The next stop on our tour was the Krishna Temple, a large and ornate complex built in 1515 by the Vijayanagara emperor Krishnadevaraya to commemorate his victory over the Gajapati rulers of Orissa and to accommodate a granite icon of the infant Krishna that his armies looted from their fort at Udayagari in modern-day Andhra Pradesh. (The icon is now the Government State Museum of Chennai.)
Built in the Panchayatana style typical of its time, the temple complex was quite impressive, featuring a 25-bay open mandapa and smaller enclosed 9-bay mandapa with side porches and a towered sanctuary surrounded by unlit passageways. But the craftsmanship of the structures in the complex was nothing like as good as in the other temples we’d looked at earlier in the day.

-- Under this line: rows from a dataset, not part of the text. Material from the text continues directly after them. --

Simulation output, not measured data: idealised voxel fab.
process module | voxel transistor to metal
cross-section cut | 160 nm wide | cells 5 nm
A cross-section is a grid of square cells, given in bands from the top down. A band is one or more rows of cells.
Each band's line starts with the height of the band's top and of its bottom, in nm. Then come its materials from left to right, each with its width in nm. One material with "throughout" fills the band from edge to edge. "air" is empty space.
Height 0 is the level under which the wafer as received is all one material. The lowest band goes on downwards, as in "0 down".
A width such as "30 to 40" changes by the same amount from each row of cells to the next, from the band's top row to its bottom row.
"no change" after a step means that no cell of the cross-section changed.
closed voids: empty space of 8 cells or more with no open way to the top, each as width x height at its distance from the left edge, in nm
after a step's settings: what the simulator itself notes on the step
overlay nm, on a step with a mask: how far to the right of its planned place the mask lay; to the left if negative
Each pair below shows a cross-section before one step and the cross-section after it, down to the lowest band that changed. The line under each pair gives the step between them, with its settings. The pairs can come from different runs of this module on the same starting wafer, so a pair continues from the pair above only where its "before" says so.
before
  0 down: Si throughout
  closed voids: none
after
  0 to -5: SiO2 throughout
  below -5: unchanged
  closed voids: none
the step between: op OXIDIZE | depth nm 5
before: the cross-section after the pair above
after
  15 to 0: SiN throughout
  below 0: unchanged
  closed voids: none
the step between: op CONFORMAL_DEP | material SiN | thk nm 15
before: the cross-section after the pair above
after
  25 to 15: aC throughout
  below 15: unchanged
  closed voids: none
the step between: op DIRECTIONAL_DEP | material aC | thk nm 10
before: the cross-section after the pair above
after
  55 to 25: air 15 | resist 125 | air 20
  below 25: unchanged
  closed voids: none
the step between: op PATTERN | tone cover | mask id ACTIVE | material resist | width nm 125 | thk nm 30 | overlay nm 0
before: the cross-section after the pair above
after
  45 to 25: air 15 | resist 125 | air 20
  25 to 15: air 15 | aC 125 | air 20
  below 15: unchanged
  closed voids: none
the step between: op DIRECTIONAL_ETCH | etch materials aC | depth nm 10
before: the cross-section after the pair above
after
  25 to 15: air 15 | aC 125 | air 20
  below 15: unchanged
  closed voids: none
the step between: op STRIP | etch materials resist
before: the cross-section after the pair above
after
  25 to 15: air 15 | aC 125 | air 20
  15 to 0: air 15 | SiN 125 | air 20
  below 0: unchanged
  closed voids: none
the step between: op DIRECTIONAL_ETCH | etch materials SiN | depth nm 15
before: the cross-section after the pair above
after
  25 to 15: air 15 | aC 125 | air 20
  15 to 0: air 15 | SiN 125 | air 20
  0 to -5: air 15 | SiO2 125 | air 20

Still, there were a few interesting carvings of various maidens adorning the passageway of the dilapidated gopura (main entrance), which must have looked quite imposing in its prime.
There were a number of minor shrines near the outer corners of the complex as well as a dual-sanctuaried Devi temple.
Located about 500 meters south of Hampi, the Krishna temple complex was once the nucleus of the Krishnapura, one of the four quarters in the city’s sacred center. It is also connected to one of the Hampi’s four remaining major bazaar streets, though like the temple itself the concourse has seen much better days and its main surface is now covered by a cultivated field.